Why are faces and smells so hard to describe?

As police sketch artists are doubtless aware, it is notoriously difficult to construct English phrases that will convey an exact description of a person’s physical appearance, exact enough that the hearer will form a roughly accurate mental image of the person described. When pressed, we generally try to find comparisons with well-known faces: “His face was . . . well . . . he looked a lot like Jack Nicholson, but with a bigger nose and curly red hair!”

But I don’t know if this is a deficiency of English alone, or of all or most human languages. It is a very curious failing, considering the importance of physical appearance in practically all human cultures.

The same can be said of smell. I remember from one of Garrison Keillor’s stories, “Smell is the key to memory.” So it is. But have you ever tried to describe a smell to another person, without comparing it to another smell the hearer might recognize? Perhaps if dogs or cats were to evolve into sentient language-using beings, their languages would include rich and technical vocabularies to describe smells. But English doesn’t. And, even to us humans, smell is important enough to deserve more than this!

Does anybody know of any foreign languages that have better vocabularies than English for describing faces, or smells?

I’ll bite.

FACES: For identification purposes a good description of a face is important. But it is only one of several factors included in recognition. Body posture, gait and context are important. English provides plently of descriptions for eye color & shape; nose size and shape; mouth/lip size, ear size & type of lobes; any facial adornments such as nose/ear ring, safety pins, unibrows, etc. Note also that different cultures focus on different features (Check This out)

The problem with descriptions is that they often lack any subjective assessment of “character.” If you watch the news, you’ll get a physical (joke) description including height, hair, eyes & skin; but they never tell you any useful idiosyncrasies of the perp like he smell of tobacco, he had a lisp, he had a limp, acne, hairy back, etc.

SMELLS: Same concept as faces. Plenty of good words, limits only on context and eloquence of possibly traumatized memory.

I would also suggest that senses have pretty much their own organs for a reason, and that is because in our economy of construction we have found it useful for our survival purposes to limit it to 5 (or 6). You just can’t describe “Red” to a blind person, nor of the delightful call of the raven to a deaf person. The reason is that, with the exception of smell/taste and a good chest-rumbling bass, there is no sensory overlap.

To describe what your senses have sensed, the audience needs a common reference like Jack Nicholson or pot smoke from which to deviate.

Languages DO vary, of course, when it comes to details about the physical world. Eskimos and snow is a good example.

I’ve always found it interesting that you can remember smells. For some reason my brain (ponderer of all things great and small) has a hard time making sense of how it’s possible to remember smells.

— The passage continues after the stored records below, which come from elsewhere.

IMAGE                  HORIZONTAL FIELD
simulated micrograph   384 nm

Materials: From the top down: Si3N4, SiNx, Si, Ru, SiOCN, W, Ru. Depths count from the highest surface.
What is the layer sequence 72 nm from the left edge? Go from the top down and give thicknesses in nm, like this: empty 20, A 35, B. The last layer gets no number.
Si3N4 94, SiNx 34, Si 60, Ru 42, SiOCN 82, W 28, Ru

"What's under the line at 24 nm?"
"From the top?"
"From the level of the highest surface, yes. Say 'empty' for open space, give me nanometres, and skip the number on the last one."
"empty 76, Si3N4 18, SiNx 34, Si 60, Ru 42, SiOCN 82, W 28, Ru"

It seems kind of surreal and freaky to me.

Posted by Matchka:

Ermm . . . are you sure about that? I think Cecil did a column debunking the myth that Inuit languages have a vast technical vocabulary for different kinds of snow.

http://www.straightdope.com/classics/a1_297.html

Damn kiddies, making them change one of Cecil’s best lines. “Freaking,” my arse.

I vaguely recall reading somewhere at some time that as humans lost the need for an acute sense of smell the part of the brain that deals with smelling was gradually overrun by memory functions. Apparently the conversion is not yet completed, hence the strong association between smells and memory.